As for the comments about 40 or 50 years, maybe you can comment on what you mean by that. As reported in the scientific journal Ind. Chem Eng. Res., a publication of the American Chemical Society in a series of 15 scientific papers, there are at least some ways to potentially make the supply of nuclear energy close to
infinite. I will just cite one paper, since one can use the references therein to find
hundreds of other such papers: Ind. Eng. Chem. Res. 2000, 39, 2910-2915 by bootstrapping through the references.
The external cost of solar is
higher than the external cost of nuclear energy. Nobody notices the external cost of solar energy because, even after 50 years of research, solar energy has yet to produce a single exajoule of energy. (The world uses 440 exajoules.)

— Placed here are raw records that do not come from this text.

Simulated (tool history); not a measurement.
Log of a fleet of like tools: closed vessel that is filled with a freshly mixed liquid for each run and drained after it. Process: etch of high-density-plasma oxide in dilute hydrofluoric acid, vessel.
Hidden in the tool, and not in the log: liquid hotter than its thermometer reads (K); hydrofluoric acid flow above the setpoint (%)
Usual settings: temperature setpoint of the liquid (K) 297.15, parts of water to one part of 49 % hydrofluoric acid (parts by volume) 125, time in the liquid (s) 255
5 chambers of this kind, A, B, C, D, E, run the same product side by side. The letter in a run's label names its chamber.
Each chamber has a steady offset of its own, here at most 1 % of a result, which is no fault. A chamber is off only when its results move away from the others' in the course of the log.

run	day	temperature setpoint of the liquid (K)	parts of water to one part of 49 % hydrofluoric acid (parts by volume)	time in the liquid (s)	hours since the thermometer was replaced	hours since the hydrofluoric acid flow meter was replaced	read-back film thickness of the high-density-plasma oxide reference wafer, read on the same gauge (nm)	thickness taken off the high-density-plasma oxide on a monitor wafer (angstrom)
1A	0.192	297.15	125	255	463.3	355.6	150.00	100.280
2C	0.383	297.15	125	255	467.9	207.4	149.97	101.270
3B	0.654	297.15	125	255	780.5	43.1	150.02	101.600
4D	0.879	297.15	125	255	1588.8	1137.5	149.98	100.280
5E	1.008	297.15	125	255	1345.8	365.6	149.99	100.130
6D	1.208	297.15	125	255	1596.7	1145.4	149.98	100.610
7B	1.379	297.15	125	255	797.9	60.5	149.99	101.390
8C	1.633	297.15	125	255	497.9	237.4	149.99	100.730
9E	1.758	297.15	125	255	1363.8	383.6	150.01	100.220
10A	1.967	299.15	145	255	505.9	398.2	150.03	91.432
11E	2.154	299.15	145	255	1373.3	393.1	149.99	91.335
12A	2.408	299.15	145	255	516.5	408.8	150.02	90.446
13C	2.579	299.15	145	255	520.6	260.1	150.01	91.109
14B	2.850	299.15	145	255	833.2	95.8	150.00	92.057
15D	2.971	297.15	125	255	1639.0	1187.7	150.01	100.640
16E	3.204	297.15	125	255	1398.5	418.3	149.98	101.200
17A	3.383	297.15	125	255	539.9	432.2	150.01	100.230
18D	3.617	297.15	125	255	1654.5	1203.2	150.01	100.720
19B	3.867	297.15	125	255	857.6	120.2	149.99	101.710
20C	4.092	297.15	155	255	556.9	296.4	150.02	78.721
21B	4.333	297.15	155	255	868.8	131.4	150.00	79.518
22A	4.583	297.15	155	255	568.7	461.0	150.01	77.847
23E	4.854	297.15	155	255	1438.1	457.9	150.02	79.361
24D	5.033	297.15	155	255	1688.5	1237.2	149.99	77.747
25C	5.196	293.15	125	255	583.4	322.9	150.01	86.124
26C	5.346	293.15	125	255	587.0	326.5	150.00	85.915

http://www.externe.info/expoltec.pdfMoreover solar energy
cannot compete with coal, since it is intermittant. Building energy storage systems involves
increasing the external cost of energy and threatening humanity even more.
If you will look at my journal, you will see the energy flow chart which gives an eye to the
scale of things. If you think there is time on our hands to embrace everyone's pet fantasies about renewable energy (which is generally fairly dangerous except for wind power), you're not cutting it.
Speaking as a human who breathes the air, who depends on the climate for food, who cares about the third world - which is even more dependent - I wish they had
fixed the Trojan Nuclear Power Plant. Of course there was some
tiny risks connected with doing that, but they do not compare in
any way with the vast, incredible, almost unimaginable risks of fossil fuels.
Personally I would love to have the 50% of the electricity provided by means other than nuclear in my state, New Jersey, provided by nuclear power. I would be thrilled if more nuclear power plants were announced here. I would be proud and happy to have one in my town.